The company’s Car Thing device has been on a limited waitlist for some time, but it is now available to the general public for purchase. Spotify’s new media player for your car is a small 4-inch touch display with a physical dial that allows you to browse through all of your favorite tunes on Spotify. It can also be controlled with your voice by saying “Hey Spotify”, followed by your desired command.
It comes with the parts to properly mount it to your dashboard and then you plug it in via USB-C for power. All in all, it sounds like a fascinating device. Until you consider its limitations. All it is really is a remote for your phone. Your phone is still doing all of the work, only now it is doing it from your pocket, or from the seat next to you, or the accessory tray, or anywhere else you decide to stash it.
Your phone is still required to connect to your vehicle (Bluetooth or Aux/wired). Car Thing then connects to your phone to control it. So it isn’t much different then mounting your phone on the dashboard like normal (outside of the fact that Car Thing has a smaller screen). So your phone is using its data connection, it is sending the audio to your car, and Car Thing is simply allowing you to control it all remotely using your finger or your voice (all of which can be done via your phone as well).

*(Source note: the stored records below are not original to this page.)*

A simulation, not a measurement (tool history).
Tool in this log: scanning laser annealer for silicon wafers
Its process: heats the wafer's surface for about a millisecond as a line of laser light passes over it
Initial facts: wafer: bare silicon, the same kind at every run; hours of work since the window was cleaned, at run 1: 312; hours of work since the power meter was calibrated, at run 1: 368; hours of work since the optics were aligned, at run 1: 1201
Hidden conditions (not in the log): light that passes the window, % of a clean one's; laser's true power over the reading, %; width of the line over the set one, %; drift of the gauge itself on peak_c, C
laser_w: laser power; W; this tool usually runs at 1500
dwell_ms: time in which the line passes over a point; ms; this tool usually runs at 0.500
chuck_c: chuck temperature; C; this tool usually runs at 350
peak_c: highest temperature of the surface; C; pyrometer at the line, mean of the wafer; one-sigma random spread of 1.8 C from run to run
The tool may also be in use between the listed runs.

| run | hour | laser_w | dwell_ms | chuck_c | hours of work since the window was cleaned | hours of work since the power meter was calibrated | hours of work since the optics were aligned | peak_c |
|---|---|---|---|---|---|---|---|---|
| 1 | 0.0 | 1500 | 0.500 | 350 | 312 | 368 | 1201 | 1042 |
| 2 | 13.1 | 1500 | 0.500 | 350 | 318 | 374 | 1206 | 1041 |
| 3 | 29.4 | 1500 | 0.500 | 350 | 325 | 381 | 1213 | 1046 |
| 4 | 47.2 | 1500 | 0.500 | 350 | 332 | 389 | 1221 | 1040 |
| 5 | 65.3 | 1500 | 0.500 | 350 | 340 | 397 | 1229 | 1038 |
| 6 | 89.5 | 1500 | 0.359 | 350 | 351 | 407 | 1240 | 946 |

Tack on the fact that this will cost you $90 and requires a Spotify Premium subscription to work, and we don’t quite think this “thing” will have much of a lifespan in the market. Like many remote options for your phone, it will likely (eventually) end up in the trunk or a box in your garage where it will then be forgotten. Kind of like some of the third-party Alexa options for your car that are really just remote connections to the Alexa on your phone (which usually lose connection to the phone or Alexa quite frequently).
This does have a niche and there will be plenty of people that jump at buying one. We just don’t see it lasting too long. It will likely become a device “that had potential” but wasn’t really thought through completely before release. Users will likely find themselves right back to mounting their phones to the dashboard since they offer all of this and more (maps, communication, and so forth).